Grafana

Grafana is the leading open-source platform for metrics visualization and monitoring. Combined with Prometheus, it provides powerful monitoring for Kubernetes clusters and ML applications.

Why Grafana and Prometheus?

This stack is the de facto standard for Kubernetes monitoring:

Prometheus: Time-series database for metrics collection
Grafana: Visualization layer with rich dashboards and alerting
kube-prometheus-stack: Batteries-included Helm chart with:
- Prometheus Operator
- Node exporters
- Pre-built Kubernetes dashboards
- AlertManager for notifications

While SigNoz focuses on traces and application observability, Grafana excels at system metrics, resource monitoring, and long-term trend analysis.

Architecture

Node Exporter: Collects hardware and OS metrics from nodes
Kube State Metrics: Exposes Kubernetes object state as metrics
Prometheus: Scrapes and stores metrics
Grafana: Queries Prometheus and renders dashboards
AlertManager: Handles alerts and notifications

Prerequisites

Kubernetes cluster (kind, minikube, or cloud-based)
kubectl configured
helm 3.x installed
At least 2GB RAM available for monitoring components

Installation

Step 1: Add Prometheus Community Helm Repository

# Add the repository
helm repo add prometheus-community https://prometheus-community.github.io/helm-charts

# Update repositories
helm repo update

# Verify
helm repo list

Step 2: Install kube-prometheus-stack

# Install with default configuration
helm install monitoring prometheus-community/kube-prometheus-stack

This installs:

Prometheus Operator
Prometheus server
Grafana
AlertManager
Node exporters
Kube state metrics
Pre-configured dashboards and alerts

The installation takes 2-3 minutes. Prometheus will start scraping metrics immediately.
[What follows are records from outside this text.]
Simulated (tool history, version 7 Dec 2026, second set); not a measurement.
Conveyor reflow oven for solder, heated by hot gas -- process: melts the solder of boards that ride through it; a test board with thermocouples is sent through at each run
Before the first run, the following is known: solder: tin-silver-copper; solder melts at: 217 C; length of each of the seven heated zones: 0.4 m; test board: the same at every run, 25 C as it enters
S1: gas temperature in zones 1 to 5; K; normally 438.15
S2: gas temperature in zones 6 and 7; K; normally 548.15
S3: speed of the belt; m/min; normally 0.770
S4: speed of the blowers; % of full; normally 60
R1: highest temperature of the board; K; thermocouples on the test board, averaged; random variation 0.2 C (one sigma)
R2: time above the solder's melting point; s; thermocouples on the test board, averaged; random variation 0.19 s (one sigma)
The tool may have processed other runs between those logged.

Step 3: Verify Installation

# Check all pods are running
kubectl get pods | grep monitoring

# You should see:
# - monitoring-kube-prometheus-operator
# - monitoring-prometheus-node-exporter
# - monitoring-kube-state-metrics
# - monitoring-grafana
# - alertmanager-monitoring-kube-prometheus-alertmanager
# - prometheus-monitoring-kube-prometheus-prometheus

Accessing Grafana

Get Admin Credentials

The default credentials are:

Username: admin
Password: prom-operator

Change the default password in production environments!

Port Forward Grafana

# Forward Grafana to local port 3000
kubectl port-forward svc/monitoring-grafana 3000:80

# Access at http://localhost:3000

For remote access:

# Bind to all interfaces (use with caution)
kubectl port-forward --address 0.0.0.0 svc/monitoring-grafana 3000:80

Navigate to http://localhost:3000
Log in with admin / prom-operator
(Optional) Change password in profile settings

Pre-built Dashboards

The kube-prometheus-stack includes excellent dashboards out of the box:

Kubernetes Cluster Monitoring

Navigate to Dashboards → Browse to find:

Kubernetes / Compute Resources / Cluster

Overview of cluster-wide resource usage:

CPU usage and requests
Memory usage and requests
Network I/O
Pod count

Use this to monitor overall cluster health and capacity.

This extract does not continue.